The UNCTAD report is probably the most in-depth and comprehensive report on

the current state of play of the debate on the global financial system, pointing out its weaknesses, criticising the so far extremely disappointing reform process, and providing detailed proposals for genuine reforms to the system.

The recent frequent bouts of financial crisis have shown that the problem is located in the system of global finance, which since the early 1970s has been characterised by flexible exchange rates and large-scale private capital flows.

According to the TDR, instead of establishing global-level institutions and mechanisms to reduce the risks of crises and manage them better, "there has been a one-sided emphasis on reforming domestic institutions and policies in developing countries."

In the past few years, efforts were made to discipline debtors and provide costly self-defence machanisms.  Developing countries have been urged to adopt strict financial standards, improve transparency, adopt appropriate exchange rate regimes, carry large amounts of reserves.

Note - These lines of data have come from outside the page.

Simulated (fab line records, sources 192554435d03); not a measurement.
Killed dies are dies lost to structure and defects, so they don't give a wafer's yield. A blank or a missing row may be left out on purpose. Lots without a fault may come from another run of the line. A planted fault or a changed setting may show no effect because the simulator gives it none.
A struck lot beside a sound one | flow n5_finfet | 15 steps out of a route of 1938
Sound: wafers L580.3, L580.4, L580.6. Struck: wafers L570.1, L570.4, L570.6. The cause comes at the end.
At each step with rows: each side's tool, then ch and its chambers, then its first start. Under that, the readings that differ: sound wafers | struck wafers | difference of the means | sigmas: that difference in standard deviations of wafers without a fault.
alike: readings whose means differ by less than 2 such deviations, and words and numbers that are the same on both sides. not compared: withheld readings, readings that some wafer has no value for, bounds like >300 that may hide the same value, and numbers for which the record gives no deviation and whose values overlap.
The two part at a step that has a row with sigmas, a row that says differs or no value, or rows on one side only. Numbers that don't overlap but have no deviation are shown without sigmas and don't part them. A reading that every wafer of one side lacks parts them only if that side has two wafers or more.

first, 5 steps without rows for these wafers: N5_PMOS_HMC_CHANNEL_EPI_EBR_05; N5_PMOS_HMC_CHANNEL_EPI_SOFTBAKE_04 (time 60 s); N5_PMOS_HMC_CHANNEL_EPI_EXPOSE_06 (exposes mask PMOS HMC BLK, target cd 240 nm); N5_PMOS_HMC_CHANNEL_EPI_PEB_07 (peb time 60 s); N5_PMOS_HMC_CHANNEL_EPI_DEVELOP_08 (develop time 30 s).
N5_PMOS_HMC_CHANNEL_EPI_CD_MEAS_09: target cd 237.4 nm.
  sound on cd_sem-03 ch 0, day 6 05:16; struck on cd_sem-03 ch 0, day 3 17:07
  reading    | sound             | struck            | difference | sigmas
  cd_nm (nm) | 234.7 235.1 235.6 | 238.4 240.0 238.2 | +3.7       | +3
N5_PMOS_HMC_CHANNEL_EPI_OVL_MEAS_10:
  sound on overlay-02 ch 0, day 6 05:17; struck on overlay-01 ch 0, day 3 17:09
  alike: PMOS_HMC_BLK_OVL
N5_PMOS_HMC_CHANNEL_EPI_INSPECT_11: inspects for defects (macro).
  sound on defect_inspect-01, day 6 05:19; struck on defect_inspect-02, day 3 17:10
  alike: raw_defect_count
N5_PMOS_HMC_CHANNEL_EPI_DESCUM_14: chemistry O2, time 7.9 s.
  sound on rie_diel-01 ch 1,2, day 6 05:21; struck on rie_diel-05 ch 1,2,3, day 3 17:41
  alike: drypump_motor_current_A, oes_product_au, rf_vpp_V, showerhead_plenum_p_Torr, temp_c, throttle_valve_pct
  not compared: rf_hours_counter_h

These reforms have merit, but they presume that the cause of crises rests primarily with debtor countries and place the onus for reform on them.  By contrast, little attention is given to the role of institutions and policies in the creditor countries in triggering crises.

The efforts to set up various financial codes and standards, while beneficial, offer little to protect developing countries from supply-drive fluctuations in international capital flows (caused mainly be policies and conditions in industrial countries), nor from currency exchange fluctuations.

The UNCTAD report proposes the following reforms.

Firstly, there should be institutions or mechanisms to regulate and stabilise international capital flows.  TDR mentions proposals made by prominent economists or market players for such institutions, such as a World Financial Authority that would set regulate and oversee financial enterprises.

The role of such international regulatory institutions or mechanisms is to prevent excessive risk taking in cross-border lending and investment, reduce systemic failures and eliminate weaknesses in regulatory regimes in both creditor and debtor countries.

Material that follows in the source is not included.